Hearings on Idaho flood-control water dispute tabled
By John O’Connell
The director of the Idaho Department of Water Resources will wait for an Idaho Supreme Court decision before commencing with related hearings about accounting for flood-control releases from storage reservoirs.
By John O’Connell
POCATELLO, Idaho — Idaho Department of Water Resources Director Gary Spackman is tabling hearings on related cases delving into how storage water rights and junior natural-flow rights should be affected by Bureau of Reclamation flood-control releases.
During a status conference in Pocatello Monday, Spackman ruled a hearing on accounting for flood-control releases in the Upper Snake River System should be postponed, pending a ruling in an Idaho Supreme Court case scheduled to commence Jan. 24 regarding similar subject matter. The director indicated he also plans to table a hearing about flood-control management in the Boise River system.

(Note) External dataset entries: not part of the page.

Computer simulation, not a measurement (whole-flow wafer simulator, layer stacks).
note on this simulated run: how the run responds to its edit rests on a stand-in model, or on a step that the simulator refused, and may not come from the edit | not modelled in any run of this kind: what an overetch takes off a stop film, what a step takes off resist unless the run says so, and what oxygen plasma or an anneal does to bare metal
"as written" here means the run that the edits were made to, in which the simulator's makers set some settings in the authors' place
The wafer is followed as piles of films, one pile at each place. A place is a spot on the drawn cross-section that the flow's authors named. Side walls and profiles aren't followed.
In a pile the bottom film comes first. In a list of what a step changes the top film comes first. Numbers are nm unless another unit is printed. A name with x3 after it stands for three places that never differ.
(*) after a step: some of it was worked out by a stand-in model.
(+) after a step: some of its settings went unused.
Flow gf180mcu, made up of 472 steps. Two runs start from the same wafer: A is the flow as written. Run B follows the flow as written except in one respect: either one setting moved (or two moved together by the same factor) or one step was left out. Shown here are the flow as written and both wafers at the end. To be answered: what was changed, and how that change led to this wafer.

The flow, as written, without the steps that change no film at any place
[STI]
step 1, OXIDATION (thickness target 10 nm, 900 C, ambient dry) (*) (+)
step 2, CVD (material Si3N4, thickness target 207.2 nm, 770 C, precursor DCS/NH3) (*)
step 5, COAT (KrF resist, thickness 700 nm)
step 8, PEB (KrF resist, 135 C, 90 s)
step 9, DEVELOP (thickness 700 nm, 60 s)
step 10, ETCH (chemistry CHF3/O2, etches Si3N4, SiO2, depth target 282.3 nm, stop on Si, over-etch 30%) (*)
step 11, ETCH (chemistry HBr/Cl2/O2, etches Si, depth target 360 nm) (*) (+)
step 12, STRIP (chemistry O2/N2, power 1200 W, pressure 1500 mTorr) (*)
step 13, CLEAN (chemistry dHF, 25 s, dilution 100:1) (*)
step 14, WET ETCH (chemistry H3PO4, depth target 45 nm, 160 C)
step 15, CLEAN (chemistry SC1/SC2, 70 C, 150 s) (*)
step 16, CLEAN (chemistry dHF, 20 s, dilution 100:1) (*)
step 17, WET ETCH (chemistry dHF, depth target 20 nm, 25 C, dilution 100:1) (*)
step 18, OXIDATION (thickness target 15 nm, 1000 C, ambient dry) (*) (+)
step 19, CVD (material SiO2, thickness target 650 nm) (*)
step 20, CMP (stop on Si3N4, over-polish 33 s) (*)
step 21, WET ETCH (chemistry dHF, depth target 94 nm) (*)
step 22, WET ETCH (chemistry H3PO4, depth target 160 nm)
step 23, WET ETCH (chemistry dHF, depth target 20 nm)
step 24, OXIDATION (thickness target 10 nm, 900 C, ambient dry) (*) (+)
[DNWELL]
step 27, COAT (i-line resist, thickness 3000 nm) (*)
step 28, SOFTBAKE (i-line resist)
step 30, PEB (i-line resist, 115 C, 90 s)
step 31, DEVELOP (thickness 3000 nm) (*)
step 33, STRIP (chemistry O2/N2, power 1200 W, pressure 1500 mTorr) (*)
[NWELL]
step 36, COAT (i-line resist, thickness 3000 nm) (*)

Storage water holders in both systems, including the Upper Snake Surface Water Coalition and the Boise Project, are challenging current state protocol, deeming storage rights are met when reservoirs fill, even if water is subsequently released for flood control and snowmelt doesn’t completely offset the losses.
Storage holders seek the right to curtail junior natural-flow rights downstream from reservoirs until all storage space emptied for flood control has refilled.
“It’s a pretty big, important subject, for the storage rights holders in particular,” said attorney Al Barker, who represents Boise Project irrigators. “Why should storage rights holders be the ones to suffer for (flood-control) actions that benefit everybody?”
Irrigators with junior natural-flow rights contend the reservoir system was built with flood control in mind and the definition of a full reservoir must account for management decisions to protect private property. They argue shutting down junior natural flow rights over flood releases would be wasteful and violate state mandates that water be put to maximum beneficial use.
“There is no reason to change Water District 1’s account methodologies because of a few complaints when the current methodology benefits so many,” attorney Robert L. Harris, who represents natural-flow rights holders with Palisades Water Users Inc., said in a court filing.
Jerry Rigby, who represents junior natural-flow irrigators from Blackfoot and north, said changing the policy would prevent aquifer recharge efforts in many cases and send the message that Idaho has no water to accommodate new industry.
“Are you going to shut down the river, even though in the end there would be plenty of water for everyone?” Rigby asked.
Spackman scheduled hearings on the issue after District Judge Eric Wildman remanded to IDWR the accounting question of what constitutes fill of a reservoir. The storage users appealed Wildman’s decision to the Supreme Court, asking the court to determine if flood-control releases are in priority.
Barker believes the Supreme Court is the proper venue for making a decision, given that Spackman has already stated his position and would be asked to rule on his own policy.
Lyle Swank, watermaster of Water District 1, said 2012 was the most recent year in which the Bureau of Reclamation released too much water for flood control, allowing 500,000 acre feet to spill below Milner Dam with just 200,000 acre feet refilling.
“It’s one of those things where you’re trying to hit a target a couple of months in advance without knowing how much precipitation you’ll get and what supply and demand is going to be,” Swank said.